REST Sensor eliminate bad data at sensor point

I use a rest sensor to pull data from a near real time feed on lake water levels (updated every 5 minutes I believe). Every hour I request the last 10 days data and then read the last record (level and date) . Reasonable values would be between 330m and 350m. Most of the time everything is great. Sometimes though I return 0. (I assume the provider doesn’t answer the request as I always read the last record that it sends so even if it missed a sample I’d still read the previous record). Sometimes the provider might be down for maintenance, or I’m sure there could be other reasons they don’t answer. Within the sensor, is there a way I can test the value and say (for example) - ignore any value below 300?

I use this data in a number of analytical purposes - so it would be nice if I could cleanse it right at the source (sensor) point - rather than filter it later.

###  SHUSWAP LAKE LEVEL ANALYSIS
#
- platform: rest
  name: shuswap_lake_crescent_bay_depth
  scan_interval: 3600
  resource_template: "https://vps267042.vps.ovh.ca/scrapi/station/08LE070/primarylevel/?startDate={{ (now() - timedelta(days=1)).strftime('%Y-%m-%d') }}&endDate={{ (now() + timedelta(days=10)).strftime('%Y-%m-%d') }}&resultType=history&key=-XXXTtPODmHSv4lai4_I"
  value_template: >
        {{ (value_json.message.history | last).value }}
#
#
- platform: rest        
  name: shuswap_lake_crescent_bay_reading_date
  scan_interval: 3600
  resource_template: "https://vps267042.vps.ovh.ca/scrapi/station/08LE070/primarylevel/?startDate={{ (now() - timedelta(days=1)).strftime('%Y-%m-%d') }}&endDate={{ (now() + timedelta(days=10)).strftime('%Y-%m-%d') }}&resultType=history&key=-XXXTtPODmHSv4lai4_I"
  value_template: >
        {{ (value_json.message.history | last).date }}

I think you should bring in of the data into the rest sensor. Then, do a template sensor to parse that data and get the info that you want/need.

Note that you will want to bring the rest sensor in attribute and not the state to avoid the size limitation.

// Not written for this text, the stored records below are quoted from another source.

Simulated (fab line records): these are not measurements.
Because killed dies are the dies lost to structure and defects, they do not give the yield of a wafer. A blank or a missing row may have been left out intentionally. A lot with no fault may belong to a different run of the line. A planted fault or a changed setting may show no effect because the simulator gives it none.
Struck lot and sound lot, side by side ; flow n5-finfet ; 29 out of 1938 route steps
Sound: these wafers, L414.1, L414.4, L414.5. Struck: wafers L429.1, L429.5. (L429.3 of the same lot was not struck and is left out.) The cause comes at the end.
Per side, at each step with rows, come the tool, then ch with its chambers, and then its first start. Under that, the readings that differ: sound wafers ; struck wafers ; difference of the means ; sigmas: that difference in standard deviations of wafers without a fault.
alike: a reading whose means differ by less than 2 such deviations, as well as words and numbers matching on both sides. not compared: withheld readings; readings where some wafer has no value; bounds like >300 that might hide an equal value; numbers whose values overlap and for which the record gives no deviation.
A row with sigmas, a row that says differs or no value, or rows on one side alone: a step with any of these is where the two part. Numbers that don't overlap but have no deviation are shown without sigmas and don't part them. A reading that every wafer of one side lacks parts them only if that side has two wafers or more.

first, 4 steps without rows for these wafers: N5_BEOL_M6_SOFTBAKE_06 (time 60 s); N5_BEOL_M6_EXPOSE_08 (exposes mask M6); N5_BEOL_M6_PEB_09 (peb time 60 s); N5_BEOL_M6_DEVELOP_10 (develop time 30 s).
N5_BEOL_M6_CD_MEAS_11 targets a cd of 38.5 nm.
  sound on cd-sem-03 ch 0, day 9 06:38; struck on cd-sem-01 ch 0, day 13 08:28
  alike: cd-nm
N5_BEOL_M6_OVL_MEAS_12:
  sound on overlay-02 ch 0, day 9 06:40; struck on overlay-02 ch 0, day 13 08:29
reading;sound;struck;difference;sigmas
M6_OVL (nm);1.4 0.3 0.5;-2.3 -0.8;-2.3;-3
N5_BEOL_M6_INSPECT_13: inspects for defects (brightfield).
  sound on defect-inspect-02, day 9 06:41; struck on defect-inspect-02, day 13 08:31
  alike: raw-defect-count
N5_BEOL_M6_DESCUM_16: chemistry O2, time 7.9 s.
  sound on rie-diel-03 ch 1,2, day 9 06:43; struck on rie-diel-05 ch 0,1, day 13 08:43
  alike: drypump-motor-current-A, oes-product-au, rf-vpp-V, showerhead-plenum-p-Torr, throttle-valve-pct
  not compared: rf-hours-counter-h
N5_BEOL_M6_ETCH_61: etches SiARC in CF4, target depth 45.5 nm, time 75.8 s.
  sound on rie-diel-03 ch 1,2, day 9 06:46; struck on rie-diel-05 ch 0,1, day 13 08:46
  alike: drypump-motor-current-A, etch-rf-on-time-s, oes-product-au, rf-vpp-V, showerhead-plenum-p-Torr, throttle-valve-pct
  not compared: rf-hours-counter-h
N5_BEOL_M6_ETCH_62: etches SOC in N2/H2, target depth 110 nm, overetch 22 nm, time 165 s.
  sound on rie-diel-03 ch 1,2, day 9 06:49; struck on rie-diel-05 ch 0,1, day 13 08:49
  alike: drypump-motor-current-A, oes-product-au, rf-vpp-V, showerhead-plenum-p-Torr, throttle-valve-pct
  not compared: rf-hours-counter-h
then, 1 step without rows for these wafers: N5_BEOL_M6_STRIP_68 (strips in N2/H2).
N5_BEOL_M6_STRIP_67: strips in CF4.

For a start as both your sensors are using the same resource you should use the rest integration. This will populate both sensors with only one call to the resource:

configuration.yaml (not sensors.yaml)

rest:
  - resource_template: "https://vps267042.vps.ovh.ca/scrapi/station/08LE070/primarylevel/?startDate={{ (now() - timedelta(days=1)).strftime('%Y-%m-%d') }}&endDate={{ (now() + timedelta(days=10)).strftime('%Y-%m-%d') }}&resultType=history&key=-XXXTtPODmHSv4lai4_I"
    scan_interval: 3600
    sensor:
      - name: shuswap_lake_crescent_bay_depth
        value_template: >
          {{ (value_json.message.history | last).value }}
      - name: shuswap_lake_crescent_bay_reading_date
        value_template: >
          {{ (value_json.message.history | last).date }}

This may fix your problem as you are now only making one call to the resource at a time and are less likely to hit a rate limit. If it does not you can try filtering the output like this:

        value_template: >
          {% set depth = (value_json.message.history | last).value %}
          {{ this.state if depth == 0 else depth }}

this.state is the previous value of the sensor.

Thanks for the ideas Tom. I’ll give the filter a try. I get 200 reads a day and am only using 48 of them so I don’t think I am hitting a rate limit. I think it’s more likely the provider isn’t responding in time (I considered changing the default time limit, but I figured the default 10 seconds was sufficient if the provider was up and available.)

Do I need to switch to this to configuration.yaml from sensors.yaml in order to use the filter example you provided?

Thanks,
Ken

It’s not the daily rate limit you might be hitting. It’s the fact that the server may be busy responding to one of your sensors when the other tries to update.

Using the rest integration that makes one resource call to populate both sensors would alleviate this issue.

aha - thanks for clarifying. I will look to make that change.

I also thought I might reduce the data I request from 10 days to 1 to reduce the amount of data sent. 10 days is 2,880 records it needs to retrieve. I’m only taking the last value anyway.

For the filter you provided, if the provider takes (for example) a 6 hour maintenance outage, will that still work (after 6 reads), or does it only work on a single read failure (i.e. taking the previous read values)

It will keep the last value until a new valid (not 0) value is received.